Thursday, September 5, 2013

Bateman challenges students to embrace liberal arts and pursue social justice in convocation

Randolph College rang in the new academic year on Tuesday with the largest first-year class in 28 years, a new president, and an audience of energized, cheering students, faculty, and staff. Smith Hall Theatre was filled with the traditional cheering and celebrating by the seniors and their sister class, the sophomores.

“This is absolutely the liveliest opening convocation I’ve ever been in, without a doubt,” said Randolph President Bradley W. Bateman.

Though the College faced challenges during its transition to coeducation, Bateman told the enthusiastic audience that it was a new day for Randolph College. “It's an exciting time to be behind the Red Brick Wall, and I think that this is an important moment in our history,” he said. “As a college, now is the time to define who we are and what we will be in the world.”

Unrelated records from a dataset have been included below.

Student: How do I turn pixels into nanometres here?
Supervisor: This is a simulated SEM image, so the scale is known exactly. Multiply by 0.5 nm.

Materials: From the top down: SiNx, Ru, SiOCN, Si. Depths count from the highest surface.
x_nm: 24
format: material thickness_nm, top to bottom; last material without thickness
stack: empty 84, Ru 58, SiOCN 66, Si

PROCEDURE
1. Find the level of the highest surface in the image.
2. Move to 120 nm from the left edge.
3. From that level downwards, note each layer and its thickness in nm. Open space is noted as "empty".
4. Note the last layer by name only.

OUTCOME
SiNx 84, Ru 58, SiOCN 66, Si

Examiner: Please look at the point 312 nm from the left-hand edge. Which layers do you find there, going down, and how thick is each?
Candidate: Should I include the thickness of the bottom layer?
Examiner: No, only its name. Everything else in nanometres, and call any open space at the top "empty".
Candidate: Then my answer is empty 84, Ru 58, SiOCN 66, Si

Jim Kwon ’14, student government president, compared the new school year to a journey, complete with goals, fun, but also bumps in the road. But it is worth the trip.

He reminded his fellow students of the great accomplishments of the College’s faculty, alumnae, and alumni. “This year, I would like to challenge Randolph to not only follow the footsteps of our great legacy, but perhaps outperform the legacy that we are proud of,” Kwon said.

Bateman challenged Randolph students to embrace the full experience of a liberal arts education like other Randolph students who went before them. “I don’t think there’s ever been a time when this kind of education has been more important,” he said.

Because of the economic transitions the world is experiencing, having a broad education and being adaptable are essential, he said. “We train people to think well, to communicate clearly, to work together in small groups. These are exactly the skills that are necessary in order to succeed in the world.”

The College prepares students for lives beyond their careers, Bateman said. “It prepares you for public service, and it prepares you for the pursuit of social justice.”

Bateman became emotional as he recounted how small, private liberal arts colleges have helped address difficult questions in American society and promoted freedom and equality for more people. He honored Randolph’s history as Randolph-Macon Woman’s College, acknowledging the institution’s role in promoting women’s rights and its students efforts in the Civil Rights Movement.

But the fight for social justice and equality is not done. “There’s a lot of large work left to be done in the world, and what I really want to do today is call you to that work,” he said. “You will have many, many chances in your work, regardless of what you do, to make a difference, to speak out against wrong and to ask other people to do the right thing.”

Bateman encouraged them to promote equal rights and dignity for gays and lesbians, combat anti-intellectualism and the denial of science, and work to end poverty and hunger.

“I won't question your party affiliation, I won't question the ways that you want to get to social justice. We define that many different ways,” he said. “But the problems in the world that we face are clear, and you can’t turn your back on them. I believe that this faculty and your education will not let you do that.”

“All of us have a chance to leave our mark on Randolph College this year,” he added. “I hope you share my excitement in all that we can accomplish.”